Why doesn't Haskell need Trampolining?

2.1k views Asked by At

As Scala developer learning the IO Monad, and therefore technicalities of Trampolining in general that are necessary for recursion where tail call optimization is not possible, I wonder how Haskell seems to natively avoid it.

I get that Haskell is a lazy language, however I wonder if someone could elaborate a bit further.

For instance, why doesn't ForeverM stackoverflow in scala? Well, I can answer for trampoline, and I can find the actual code that does that in libraries and blogs. I actually implemented a basic trampoline myself to learn.

How does it happens in Haskell? Is there a way to unpack the laziness a bit, give some pointers, and maybe documentation that would help in understanding it better?

sealed trait IO[A] {

.....


  def flatMap[B](f: A => IO[B]): IO[B] =
    FlatMap[A,B](this, f) // we do not interpret the `flatMap` here, just return it as a value
  def map[B](f: A => B): IO[B] =
    flatMap[B](f andThen (Return(_)))

}
case class Return[A](a: A) extends IO[A]
case class Suspend[A](resume: () => A) extends IO[A]
case class FlatMap[A,B](sub: IO[A], k: A => IO[B]) extends IO[B]

......

@annotation.tailrec
def run[A](io: IO[A]): A = io match {
  case Return(a) => a
  case Suspend(r) => r()
  case FlatMap(x, f) => x match {
    case Return(a) => run(f (a))
    case Suspend(r) => run(f( r()))
    case FlatMap(y, g) => run(y flatMap (a => g(a) flatMap f))
  }
}
2

There are 2 answers

18
Levi Ramsey On

Functional programming in general requires tail-call elimination (otherwise the deep chains of function calls overflow the stack). For example, consider this (absurdly inefficient) implementation of an even/odd classifier:

def even(i: Int): Boolean =
  if (i == 0) true
  else if (i > 0) odd(i - 1)
  else odd(i + 1)

def odd(i: Int): Boolean =
  if (i == 0) false
  else if (i > 0) even(i - 1)
  else even(i + 1)

In both even and odd, every branch is either a simple expression (true or false in this case) which doesn't make a function call or a tail-call: the value of the called function is returned without being operated on.

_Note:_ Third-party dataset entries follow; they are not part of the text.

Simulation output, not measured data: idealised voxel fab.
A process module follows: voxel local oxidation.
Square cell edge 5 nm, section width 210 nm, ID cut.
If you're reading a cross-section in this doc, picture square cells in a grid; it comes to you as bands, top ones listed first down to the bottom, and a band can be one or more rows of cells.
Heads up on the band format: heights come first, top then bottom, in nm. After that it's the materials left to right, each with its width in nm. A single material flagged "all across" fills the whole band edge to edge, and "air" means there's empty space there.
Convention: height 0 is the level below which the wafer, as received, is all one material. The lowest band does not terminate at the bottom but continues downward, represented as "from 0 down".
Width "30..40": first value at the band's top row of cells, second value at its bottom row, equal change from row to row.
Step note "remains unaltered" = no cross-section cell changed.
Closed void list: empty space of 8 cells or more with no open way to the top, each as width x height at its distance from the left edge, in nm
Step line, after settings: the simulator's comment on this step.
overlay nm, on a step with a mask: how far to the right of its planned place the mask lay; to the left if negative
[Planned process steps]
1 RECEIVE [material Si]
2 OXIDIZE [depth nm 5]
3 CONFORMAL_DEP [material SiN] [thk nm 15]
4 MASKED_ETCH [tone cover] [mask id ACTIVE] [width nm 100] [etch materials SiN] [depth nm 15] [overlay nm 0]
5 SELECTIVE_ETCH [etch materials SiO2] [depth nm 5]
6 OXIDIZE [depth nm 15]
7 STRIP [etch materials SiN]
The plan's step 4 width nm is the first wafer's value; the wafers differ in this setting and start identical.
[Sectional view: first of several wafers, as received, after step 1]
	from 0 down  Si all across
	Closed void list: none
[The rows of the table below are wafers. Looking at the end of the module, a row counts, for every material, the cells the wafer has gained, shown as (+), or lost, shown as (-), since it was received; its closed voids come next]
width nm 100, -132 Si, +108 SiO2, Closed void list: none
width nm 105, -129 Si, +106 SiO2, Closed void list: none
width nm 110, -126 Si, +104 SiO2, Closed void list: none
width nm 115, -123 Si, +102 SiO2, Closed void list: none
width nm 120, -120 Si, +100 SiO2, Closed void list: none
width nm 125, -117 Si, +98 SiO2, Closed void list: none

Without tail-call elimination, the (potentially recursive with an indefinite length of a cycle) calls have to be implemented using a stack which consumes memory, because the caller may do something with the result. Tail-call elimination relies on observing that the caller doesn't do anything with the result, therefore the called function can effectively replace the caller on the stack.

Haskell and essentially every other post-Scheme functional language runtime implements generalized tail-call elimination: tail-calls become an unconditional jump (think a GOTO). The famous series of Steele and Sussman papers (the PDFs unfortunately didn't get archived, but you can search for, e.g. AIM-443 (mit or steele or sussman might be required)) known as "Lambda: The Ultimate" (which inspired the name of a programming language forum) goes through the implications of tail-call elimination and how this means that functional programming is actually viable for solving real-world computing problems.

Scala, however, primarily targets the Java Virtual Machine, the specification of which effectively (by design) prohibits generalized tail-call elimination, and the instruction set of which constrains unconditional jumps to not cross the boundaries of a method. In certain limited contexts (basically recursive calls of a method where the compiler can be absolutely sure of what implementation is being called), the Scala compiler performs the tail-call elimination before emitting the Java bytecode (it's theoretically conceivable that Scala Native could perform generalized tail-call elimination, but that would entail some semantic break with JVM and JS Scala (some JavaScript runtimes perform generalized tail-call elimination, though not V8 to my knowledge)). The @tailrec annotation, with which you may have some familiarity, enforces a requirement that the compiler be able to perform tail-call elimination.

Trampolining is a low-level technique at runtime for emulating compile-time tail-call elimination, especially in languages like C or Scala. Since Haskell has performed the tail-call elimination at compile-time, there's thus no need for the complexity of a trampoline (and the requirement to write the high-level code into continuation-passing style).

You can arguably think of the CPU in a Haskell program (or the runtime itself if transpiling to, e.g. JS) as implementing a trampoline.

0
jpaugh On

Trampolining is not the only solution for tail calls. Scala requires trampolining precisely because it runs on the JVM, with the Java runtime. The Scala language developers did not get to choose precisely how their runtime operates, nor their binary format. Because they use the JVM, they must endure every way that the JVM is optimized for Java and not for Scala.

Haskell does not have this limitation, because it has its own runtime, it's own binary format, etc. It can choose precisely how to set up the stack at runtime based on language-level constructs of the Haskell language --- not, of the Java one.